Thursday, July 08, 2010

Toyota pushes out car development



http://www.maxauto.co.za/CntView.aspx?CatID=26&CntID=1720

Toyota will reportedly extend the development cycle on new models in the latest attempt to address quality problems dogging the manufacturer.

Blaming the carmaker’s rapid expansion in the past decade for the recent squalls that have blighted Toyota’s long-standing reputation for quality, the company’s executive vice president Takeshi Uchiyamada told journalists on Wednesday that 1 000 engineers had been dispatched to deal with quality issues.

The team, including 100 “devil’s advocate” engineers, has swelled by 50% and product engineers now have an extra month to complete the development of vehicles.

"It's important for our engineers to look at a vehicle and see how customers might use it in ways that haven't been reflected in our testing," Uchiyamada said.

Autonews.com reports that the new teams will be more “neutral” in response to potential problems, adopting an “early detection, early resolution” policy.

Katsutoshi Sakata, general manager of the new design quality innovation division said, “In the past, we were not paying sufficient attention to the customer's viewpoint.

Often, our R&D people believed our technology was correct. We need to take a more objective standpoint, with a calm eye to detect problems more readily.”

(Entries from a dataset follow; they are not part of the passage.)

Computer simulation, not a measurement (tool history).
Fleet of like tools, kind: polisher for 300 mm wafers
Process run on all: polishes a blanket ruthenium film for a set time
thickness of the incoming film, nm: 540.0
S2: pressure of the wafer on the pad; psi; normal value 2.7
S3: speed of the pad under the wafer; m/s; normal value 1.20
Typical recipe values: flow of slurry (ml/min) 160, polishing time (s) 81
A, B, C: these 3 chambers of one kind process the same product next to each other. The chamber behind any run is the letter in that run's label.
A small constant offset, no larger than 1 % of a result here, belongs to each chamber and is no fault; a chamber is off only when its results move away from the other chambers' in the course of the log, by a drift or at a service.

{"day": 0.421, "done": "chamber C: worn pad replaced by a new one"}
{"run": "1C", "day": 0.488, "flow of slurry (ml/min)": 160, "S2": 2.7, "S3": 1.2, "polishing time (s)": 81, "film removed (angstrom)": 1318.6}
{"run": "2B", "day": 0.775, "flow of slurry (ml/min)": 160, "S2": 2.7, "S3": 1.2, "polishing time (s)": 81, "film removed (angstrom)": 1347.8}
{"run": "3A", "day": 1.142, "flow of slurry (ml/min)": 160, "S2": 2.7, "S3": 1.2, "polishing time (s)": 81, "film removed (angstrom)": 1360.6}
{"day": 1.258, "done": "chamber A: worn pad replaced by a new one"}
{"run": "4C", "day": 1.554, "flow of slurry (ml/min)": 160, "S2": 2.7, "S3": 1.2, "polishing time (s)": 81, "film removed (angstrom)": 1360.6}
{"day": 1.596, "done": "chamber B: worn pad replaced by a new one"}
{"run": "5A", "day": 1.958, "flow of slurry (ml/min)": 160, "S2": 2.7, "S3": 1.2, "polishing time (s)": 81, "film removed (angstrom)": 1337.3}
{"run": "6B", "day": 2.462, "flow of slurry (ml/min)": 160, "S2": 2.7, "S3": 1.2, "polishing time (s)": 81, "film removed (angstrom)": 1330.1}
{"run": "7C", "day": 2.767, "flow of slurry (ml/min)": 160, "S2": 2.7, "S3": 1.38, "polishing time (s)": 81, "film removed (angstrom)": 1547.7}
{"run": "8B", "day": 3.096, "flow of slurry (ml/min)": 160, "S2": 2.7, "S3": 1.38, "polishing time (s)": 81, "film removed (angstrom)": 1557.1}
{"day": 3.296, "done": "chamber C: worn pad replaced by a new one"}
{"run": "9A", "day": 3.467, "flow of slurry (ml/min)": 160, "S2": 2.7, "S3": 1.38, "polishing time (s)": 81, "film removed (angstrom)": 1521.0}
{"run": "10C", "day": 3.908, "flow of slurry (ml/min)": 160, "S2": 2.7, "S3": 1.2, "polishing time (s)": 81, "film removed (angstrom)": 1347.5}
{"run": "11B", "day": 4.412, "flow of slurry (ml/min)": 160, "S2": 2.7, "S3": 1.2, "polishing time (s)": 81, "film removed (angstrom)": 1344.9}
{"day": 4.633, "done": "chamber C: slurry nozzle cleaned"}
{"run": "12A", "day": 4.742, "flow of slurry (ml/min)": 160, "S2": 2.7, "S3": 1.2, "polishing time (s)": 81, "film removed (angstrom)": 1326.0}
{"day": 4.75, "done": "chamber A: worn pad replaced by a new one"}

However, Uchiyamada also placed some of the blame for Toyota’s quality issues on miscommunication between outside suppliers and contract engineers and said the carmaker would bring more engineering work in-house.

“It is not just ‘supply to spec' and let the suppliers produce the part,” Uchiyamada said. “When we outsource, we would like to check the thinking of the suppliers' design, how they manufacture and how they do evaluation.”

Toyota has in the past months been hit by image-damaging recalls affecting millions of its cars, including the bread-and-butter Corolla model.